Ayya Reviewby MyMazaa.com
Director Om Prakash Rao, who tasted success with "Kalasipalya", his previous directorial venture with dashing action hero Darshan and glamorous Rakshitha, comes forward with the same formula in "Ayya". The only difference is that Darshan is a police officer, who fights anti-social elements and erring officers of his own department. Hitherto, Darshan had specialised in playing the roles of the underworld don and an ordinary citizen who takes on the evil system.
The story is about an assistant commissioner of police posted in Hubli to curb mafia activities in the city. He incurs the wrath of the dreaded family mafia of Dodda who ties to eliminate the troublesome officer. The oomph is provided by Rakshitha, who plays a college student madly in love with Darshan.
The major plus point of "Ayya" is Darshan's magnetic screen presence. His body language, dialogue delivery and his quick reflexes in the action sequences are a treat to watch. Though the film is handicapped by a weak script and lacks the necessary speed in the narration, Darshan carries it on his shoulders.
His punch lines are just repetitions of successful dialogues from Tamil films like "Arul", "Madure" and "Tiruppachchi", but fans still lap them up for the way the action hero delivers them.
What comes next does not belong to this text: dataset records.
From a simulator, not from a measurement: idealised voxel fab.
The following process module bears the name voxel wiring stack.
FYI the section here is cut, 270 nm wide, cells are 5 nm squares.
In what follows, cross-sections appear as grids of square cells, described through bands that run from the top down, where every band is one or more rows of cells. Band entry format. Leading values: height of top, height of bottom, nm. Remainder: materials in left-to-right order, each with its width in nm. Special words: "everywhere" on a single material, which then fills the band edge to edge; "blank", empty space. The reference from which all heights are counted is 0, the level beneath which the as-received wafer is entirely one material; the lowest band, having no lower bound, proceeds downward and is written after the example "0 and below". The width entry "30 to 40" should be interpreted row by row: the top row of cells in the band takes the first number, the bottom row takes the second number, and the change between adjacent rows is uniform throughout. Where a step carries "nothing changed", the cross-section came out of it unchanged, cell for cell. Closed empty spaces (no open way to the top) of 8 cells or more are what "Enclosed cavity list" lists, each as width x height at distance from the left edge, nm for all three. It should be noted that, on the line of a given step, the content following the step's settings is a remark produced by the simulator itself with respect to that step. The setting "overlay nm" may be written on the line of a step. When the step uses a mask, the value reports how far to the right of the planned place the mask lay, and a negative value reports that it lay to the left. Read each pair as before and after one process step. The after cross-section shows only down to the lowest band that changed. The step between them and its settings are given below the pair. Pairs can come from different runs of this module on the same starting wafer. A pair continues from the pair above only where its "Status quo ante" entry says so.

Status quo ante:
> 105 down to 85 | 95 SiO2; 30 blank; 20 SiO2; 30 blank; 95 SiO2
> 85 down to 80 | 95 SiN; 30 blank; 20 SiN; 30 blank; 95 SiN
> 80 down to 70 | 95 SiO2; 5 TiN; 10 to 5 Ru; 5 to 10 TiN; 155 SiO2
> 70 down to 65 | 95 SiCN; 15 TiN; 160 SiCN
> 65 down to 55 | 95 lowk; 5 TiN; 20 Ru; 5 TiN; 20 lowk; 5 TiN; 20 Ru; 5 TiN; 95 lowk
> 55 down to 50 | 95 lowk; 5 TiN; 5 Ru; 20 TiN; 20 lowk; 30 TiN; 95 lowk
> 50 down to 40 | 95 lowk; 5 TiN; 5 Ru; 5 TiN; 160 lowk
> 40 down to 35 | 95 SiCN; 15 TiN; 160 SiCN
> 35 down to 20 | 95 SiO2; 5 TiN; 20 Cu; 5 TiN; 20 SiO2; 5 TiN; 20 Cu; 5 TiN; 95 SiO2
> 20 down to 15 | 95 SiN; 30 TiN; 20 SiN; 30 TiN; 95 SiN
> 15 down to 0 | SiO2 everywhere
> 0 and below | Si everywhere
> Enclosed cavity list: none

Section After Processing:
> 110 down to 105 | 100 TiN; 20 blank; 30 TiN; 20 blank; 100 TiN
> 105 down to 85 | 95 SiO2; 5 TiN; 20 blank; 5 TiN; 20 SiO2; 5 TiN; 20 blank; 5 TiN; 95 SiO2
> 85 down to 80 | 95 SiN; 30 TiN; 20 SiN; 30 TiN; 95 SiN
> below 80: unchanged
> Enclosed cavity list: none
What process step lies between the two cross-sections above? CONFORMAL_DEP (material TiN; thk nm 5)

Talented artists like Avinash and Shobharaj are wasted in the film with a large rogues' gallery.
Ravichandran has scored music for the film -- the first time he has composed music for a film which he neither directs nor stars in. Two songs, "Tabla, Tabla" and "Darshan, Rakshitha", have catchy tunes but have not been shot well. Anaji Nagaraj impresses with his camera work.
This is a predictable film for the masses, especially Darshan's fans.